The Italian Supreme Court rules that the reorganization of the Italian distribution network of a car manufacturer does not breach competition law

By a judgement recently handed down in Ballan Automobili v VolkswagenGroup Italia (BA v VGI), the Italian Supreme Court or Court of Cassation (the Court) has ruled that the plan for the reorganization of its Italian distribution network implemented by a German car manufacturer did not breach competition. The Court considered the reorganization plan as a legitimate business strategy, which did not restrain intra-brand competition.

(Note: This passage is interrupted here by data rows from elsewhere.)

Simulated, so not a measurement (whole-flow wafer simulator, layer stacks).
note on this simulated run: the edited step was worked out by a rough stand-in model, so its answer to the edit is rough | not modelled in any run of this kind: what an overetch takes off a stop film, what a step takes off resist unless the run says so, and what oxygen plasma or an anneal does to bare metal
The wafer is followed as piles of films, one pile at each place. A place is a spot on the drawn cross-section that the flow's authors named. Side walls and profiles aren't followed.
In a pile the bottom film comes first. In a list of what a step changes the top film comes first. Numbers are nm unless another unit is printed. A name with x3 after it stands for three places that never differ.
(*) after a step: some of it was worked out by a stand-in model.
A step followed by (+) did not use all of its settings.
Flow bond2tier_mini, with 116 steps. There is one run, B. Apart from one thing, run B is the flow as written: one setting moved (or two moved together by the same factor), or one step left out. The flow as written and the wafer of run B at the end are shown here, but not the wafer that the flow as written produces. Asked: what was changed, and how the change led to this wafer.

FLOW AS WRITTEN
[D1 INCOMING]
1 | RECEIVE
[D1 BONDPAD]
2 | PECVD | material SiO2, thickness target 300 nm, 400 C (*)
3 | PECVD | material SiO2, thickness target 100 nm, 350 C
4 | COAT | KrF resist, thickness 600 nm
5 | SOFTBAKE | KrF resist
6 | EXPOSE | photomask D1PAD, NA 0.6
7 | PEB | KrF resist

The applicant, Ballan Automobili (BA), was an authorized dealer of Audi cars in the region of Umbria. The respondent, Volkswagen Group Italia (VGI), was the Italian exclusive importer of all the cars manufactured by the Volkswagen group. VGI decided to reorganize the Italian distribution network of Audi cars, thereby reducing the number of car dealers previously admitted to the network. To that effect, BA was notified by VGI the termination of the distribution agreement previously entered into by BA with the exclusive importer.
In 2007 BA sued VGI before the Court of Appeal of Perugia seeking compensation for the losses suffered due to the termination of that agreement. BA argued that the VGI reorganization plan breached Articles 2 and 3 of the Italian Competition Law no. 287/1990 corresponding to Article 101 and 102 TFEU, respectively. It also contended that the new generation of distribution agreements concluded by VGI restrained intra-brand competition. Finally, BA claimed that VGI had abused its dominance position by imposing the new distribution agreements on the selected dealers.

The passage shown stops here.